Relationship ADHD, The Leading Cause Of Divorce

A lot has shifted over the last few decades, marriage being one of the bigger shifts. In this day and age, marriage has become quite fickle. Maybe this is due to social media or just the sheer fact of how flippantly people change their minds, but when it comes to marriage, they’re changing them left and right. Marriage used to represent a union that meant forever, whereas now marriage has become a trend. I think for some people, it only means pretty pictures in a white dress on Instagram and Facebook with subsequent posts of a “my forever date” caption. Then, when they have to actually look at the foundation of their relationship, they decide they just don’t want to deal with it.

This was unfortunately confirmed when I came across a post not too long ago on Mumsnet, which is much like a British Reddit for moms. (It’s actually a really great resource. I’m pregnant right now, and I’ll ask specific questions about pregnancy and parenting on there.) In this particular post, a woman wrote about her “aha moment” when she knew her marriage was over and led to her divorce. The subject of the post read, “What was your ‘this is over’ moment in your marriage,” so I perused through it. This woman wanted to hear other people talk about the moments they realized their marriage was over.

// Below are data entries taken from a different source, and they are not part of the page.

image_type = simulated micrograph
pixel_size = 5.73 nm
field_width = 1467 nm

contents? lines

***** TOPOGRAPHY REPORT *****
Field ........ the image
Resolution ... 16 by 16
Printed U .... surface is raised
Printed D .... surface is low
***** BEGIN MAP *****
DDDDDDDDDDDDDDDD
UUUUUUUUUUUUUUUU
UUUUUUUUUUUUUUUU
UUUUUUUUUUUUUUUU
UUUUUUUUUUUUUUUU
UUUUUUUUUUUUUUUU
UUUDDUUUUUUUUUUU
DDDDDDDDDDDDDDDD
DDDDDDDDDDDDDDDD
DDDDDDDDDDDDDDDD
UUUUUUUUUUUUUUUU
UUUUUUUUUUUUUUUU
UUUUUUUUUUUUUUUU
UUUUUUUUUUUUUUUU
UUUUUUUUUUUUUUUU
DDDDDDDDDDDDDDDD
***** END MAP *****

According to her post, she did not want to paint her husband in a bad light. But she goes on saying, “However, I can’t stop thinking about something he said to me, and at that moment, I knew it was it, that I wanted more.” She had a meeting at work one morning but was 20 minutes late. Her work accidentally called her husband (her emergency contact), meaning to call her. They explained the mistake in calling him, she got to work, and everyone went about their day. But when she got home, she asked why he didn’t contact her to make sure she was alright. After some back and forth, he said he knew the police would have called him if she’d been in an accident. That was her eureka moment because, according to her, “he did not care, not one little bit.”

Reading this, I could not believe this was grounds for divorce for her. The first thing I thought about was the poor employee who accidentally called her husband. Then, her husband answered, said no problem on the mix-up call, and no one thought anything of it. But she somehow twisted this in her head to ask, “What if I had been in an accident?” She was basically implying: What if I was dead? Why weren’t you hysterical? Shouldn’t you be? This woman was 20 minutes late — not two hours late. There was no reason to be that concerned. It makes sense someone from work would call when, as the post states, the person she was meeting with was waiting for her to arrive. It makes entirely no sense she would be upset with her husband for not making up some ludicrous scenario in his mind that she’s been in a terrible accident.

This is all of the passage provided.